We all talk about what works, would love hear what didn't for others. I feel there is insight to be had, maybe even more valuable, to avoid making mistakes others have made already.
So what was you biggest mistake running a startup and how did you fix it?
Here are some of the mistakes I've made:
1. Building a product for a generic audience.
It's far easier to start a successful business by targeting a very specific niche first.
2. Giving up after building the product.
Getting to v1 of your product is just the start. Unfortunately, most of us give up when we don't automatically start seeing sales or traffic. You can create a kick-ass product, but if no one knows about, you're not going anywhere.
Plan for how you're going to acquire customers before you launch, not after.
3. Feature creeping.
It's easy to get stuck making more and more features and trying to perfect things. I'd consider myself a pixel perfectionist and that cost me several years of my life stuck in the feature creep loop.
Just create a barebones product, launch, and get feedback. Usually this barely minimum viable product will get you so deep insight that you end up making much larger changes or pivoting the entire product.
If you don't launch that bare bones product to test the market, you'll still get the same insight -- except you'll have spent far too much time and money by then.
Launch it!
4. Wasting time constantly watching the competition.

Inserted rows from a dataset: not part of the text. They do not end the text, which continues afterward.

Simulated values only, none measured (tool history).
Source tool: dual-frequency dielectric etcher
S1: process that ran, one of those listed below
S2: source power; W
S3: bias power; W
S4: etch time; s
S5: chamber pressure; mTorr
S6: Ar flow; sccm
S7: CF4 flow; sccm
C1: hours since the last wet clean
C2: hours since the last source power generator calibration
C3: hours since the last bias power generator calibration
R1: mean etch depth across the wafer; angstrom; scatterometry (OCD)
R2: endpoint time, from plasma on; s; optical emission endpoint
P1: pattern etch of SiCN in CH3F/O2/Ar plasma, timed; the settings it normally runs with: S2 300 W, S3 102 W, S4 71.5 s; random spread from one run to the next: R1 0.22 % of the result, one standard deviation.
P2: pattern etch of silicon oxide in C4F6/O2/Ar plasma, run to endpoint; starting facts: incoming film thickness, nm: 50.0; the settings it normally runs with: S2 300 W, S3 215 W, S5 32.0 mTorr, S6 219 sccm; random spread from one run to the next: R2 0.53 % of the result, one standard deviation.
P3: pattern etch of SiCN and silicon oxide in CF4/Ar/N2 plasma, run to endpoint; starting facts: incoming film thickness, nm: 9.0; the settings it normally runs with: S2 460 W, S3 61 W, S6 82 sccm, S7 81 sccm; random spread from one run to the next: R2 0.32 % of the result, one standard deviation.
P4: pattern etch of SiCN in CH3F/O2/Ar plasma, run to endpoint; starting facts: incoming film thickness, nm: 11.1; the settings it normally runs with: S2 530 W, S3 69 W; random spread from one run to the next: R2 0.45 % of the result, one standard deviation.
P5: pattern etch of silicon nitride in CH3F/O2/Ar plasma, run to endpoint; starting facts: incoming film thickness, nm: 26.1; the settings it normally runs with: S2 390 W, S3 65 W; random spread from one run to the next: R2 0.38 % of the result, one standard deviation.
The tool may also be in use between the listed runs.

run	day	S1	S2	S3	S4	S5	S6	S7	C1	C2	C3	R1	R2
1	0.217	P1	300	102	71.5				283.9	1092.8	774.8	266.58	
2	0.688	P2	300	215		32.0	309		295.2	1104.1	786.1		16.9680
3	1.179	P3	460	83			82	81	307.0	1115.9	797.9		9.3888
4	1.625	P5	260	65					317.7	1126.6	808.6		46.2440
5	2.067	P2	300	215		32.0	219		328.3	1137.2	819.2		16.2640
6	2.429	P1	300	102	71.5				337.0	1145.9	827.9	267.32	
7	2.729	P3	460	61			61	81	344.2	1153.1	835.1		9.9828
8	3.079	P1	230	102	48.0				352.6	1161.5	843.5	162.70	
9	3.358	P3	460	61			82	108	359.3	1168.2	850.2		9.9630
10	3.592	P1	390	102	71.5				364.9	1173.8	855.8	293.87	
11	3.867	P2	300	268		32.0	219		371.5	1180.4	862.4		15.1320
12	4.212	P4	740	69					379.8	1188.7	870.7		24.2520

Benchmark the competition once when you're starting to build your product, and then focus on launching it. Don't feel threatened if your competition launches something new -- the market is always large enough for several players. It's never a winner takes all.
5. Prioritizing features and your time.
This has been my biggest mistake and it's a life long battle to self-realize when you slip into that habit.
Mistakes aside, here is a simple thing that changed my life around:
First thing in the morning, tackle your biggest, most daunting task that you're likely to procrastinate on.